Maverick snooker player Ronnie O'Sullivan has revealed that one of the unlikely reasons behind his decision to return to the sport is his friendship with controversial British artist Damien Hirst.
Hirst, whose works include a bisected cow and calf suspended in formaldehyde, has regularly attended O'Sullivan's matches in the past and has compared his friend to late Spanish artist Pablo Picasso.
O'Sullivan faces Scotland's Marcus Campbell in the first round of the World Championship in Sheffield, northern England, on Saturday, when he will begin his defence of the trophy he won for the fourth time last year.
Although he has not played in a major match since defeating Ali Carter in the 2012 final, he says he is more excited about the social aspect of the tournament than the competition itself.
"The only person in my corner will be Damien Hirst," O'Sullivan said.
"He loves me and I love him and we're best mates, and everybody else will fit around what we do.
"That's why I'm coming back to snooker, because I miss seeing Damien, I miss seeing (Hirst's personal assistant) Sylvia. I miss seeing all of my little friends that used to love getting away to snooker tournaments.

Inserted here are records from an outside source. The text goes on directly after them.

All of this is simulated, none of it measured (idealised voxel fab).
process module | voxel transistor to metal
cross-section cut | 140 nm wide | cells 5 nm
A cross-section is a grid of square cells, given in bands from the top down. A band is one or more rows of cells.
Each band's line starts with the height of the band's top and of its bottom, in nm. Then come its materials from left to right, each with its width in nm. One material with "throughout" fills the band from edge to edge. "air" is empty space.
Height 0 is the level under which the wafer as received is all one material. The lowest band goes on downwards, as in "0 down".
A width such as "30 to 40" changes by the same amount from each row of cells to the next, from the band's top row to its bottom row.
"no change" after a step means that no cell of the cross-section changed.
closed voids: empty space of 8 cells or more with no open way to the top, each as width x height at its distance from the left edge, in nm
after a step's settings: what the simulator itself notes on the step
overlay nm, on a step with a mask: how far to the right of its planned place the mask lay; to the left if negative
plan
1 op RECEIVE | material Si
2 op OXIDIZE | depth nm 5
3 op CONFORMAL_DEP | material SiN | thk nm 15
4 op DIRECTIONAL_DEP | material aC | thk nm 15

"The minute I said 'I'm not playing', I knew I'd miss out on those trips with my friends.
"I know it's 10 o'clock Saturday morning and I'll be there, and if Damien's not there I'll be on my own, but I'll be all right. I'm 37 years of age, I'm sweet. Nothing scares me."
Hirst was reportedly drawn to O'Sullivan out of fascination with the 37-year-old's impulsive behaviour, but the cueman from Chigwell, east of London, says work with sports psychiatrist Dr Steve Peters has helped curb his more erratic tendencies.
"Since I decided to come back to playing snooker, I see Steve quite a bit," O'Sullivan said.
"We're more friends now. There's nothing really I can be told now. Once I've sucked knowledge up, I've sucked it up.
"I just need to put into practice what I've learnt in that year I had last year. We're just friends and he's here to support me."
O'Sullivan announced that he would be taking time away from snooker in November, only to reveal in February that he had decided to make a comeback.
He spent time working as a farm hand during his career hiatus and said the experience only made him appreciate his snooker career more.
"It's better than working on the farm," he said. "I tried that one. That did my head in."